Love in the Time of Cholera (El amor en los tiempos del colera in the original Spanish), published in 1985, was the first novel by Gabriel García Marquez to be published since he was awarded the Nobel Prize for Literature in 1982 As abundant publicity surrounding the book's appearance in December 1985 revealed, the author was already working on a sequel to his novel Chronicle of a Death Foretold when the Nobel committee's decision was announced with the award there came numerous public commitments obliging García Marquez to interrupt the progress of his project until January 1984, when he resumed work on the existing material. Love in the Time of Cholera was eventually completed in August 1985 and published three months ahead of schedule.
Initial critical response took the form of summary notices and reviews, the most enthusiastic of which asserted that Love in the Time of Cholera was one of the great living classics of the Spanish language.
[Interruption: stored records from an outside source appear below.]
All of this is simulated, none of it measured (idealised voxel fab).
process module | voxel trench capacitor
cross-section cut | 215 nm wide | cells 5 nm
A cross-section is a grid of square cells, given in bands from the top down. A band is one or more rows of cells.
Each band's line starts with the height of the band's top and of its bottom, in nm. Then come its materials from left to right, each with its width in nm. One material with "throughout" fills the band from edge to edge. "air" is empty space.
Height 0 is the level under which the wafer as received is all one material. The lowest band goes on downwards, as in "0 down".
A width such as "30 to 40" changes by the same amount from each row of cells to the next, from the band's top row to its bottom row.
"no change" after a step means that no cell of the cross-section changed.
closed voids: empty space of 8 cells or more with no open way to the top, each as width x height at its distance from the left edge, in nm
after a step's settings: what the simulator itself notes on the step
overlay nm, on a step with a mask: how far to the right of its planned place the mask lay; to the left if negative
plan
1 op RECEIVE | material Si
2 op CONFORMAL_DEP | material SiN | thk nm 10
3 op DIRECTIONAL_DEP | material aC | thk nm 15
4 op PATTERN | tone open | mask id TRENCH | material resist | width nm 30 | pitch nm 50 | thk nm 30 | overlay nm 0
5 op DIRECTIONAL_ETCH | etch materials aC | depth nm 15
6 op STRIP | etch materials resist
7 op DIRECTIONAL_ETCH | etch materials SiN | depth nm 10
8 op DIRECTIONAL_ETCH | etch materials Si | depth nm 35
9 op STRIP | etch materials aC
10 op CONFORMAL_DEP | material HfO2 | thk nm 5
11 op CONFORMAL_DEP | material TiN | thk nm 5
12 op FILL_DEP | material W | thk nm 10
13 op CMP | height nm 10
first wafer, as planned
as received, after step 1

It has been called a masterpiece of sensuous prose, because of its ability to summon up the textures, sensual pleasures, tastes, and smells associated with living in a particular place at a particular time. Because of this, it has been compared to other contemporary texts such as Toni Morrison's vibrant account of Harlem life Jazz. Overblown yet controlled, García Marquez's story of life, love, and lust in a convention-bound provincial city on the Caribbean coast of Colombia displays great imaginative and narrative freedom. In addition, it has an almost novella-like discipline in its structuring of recurrent ideas.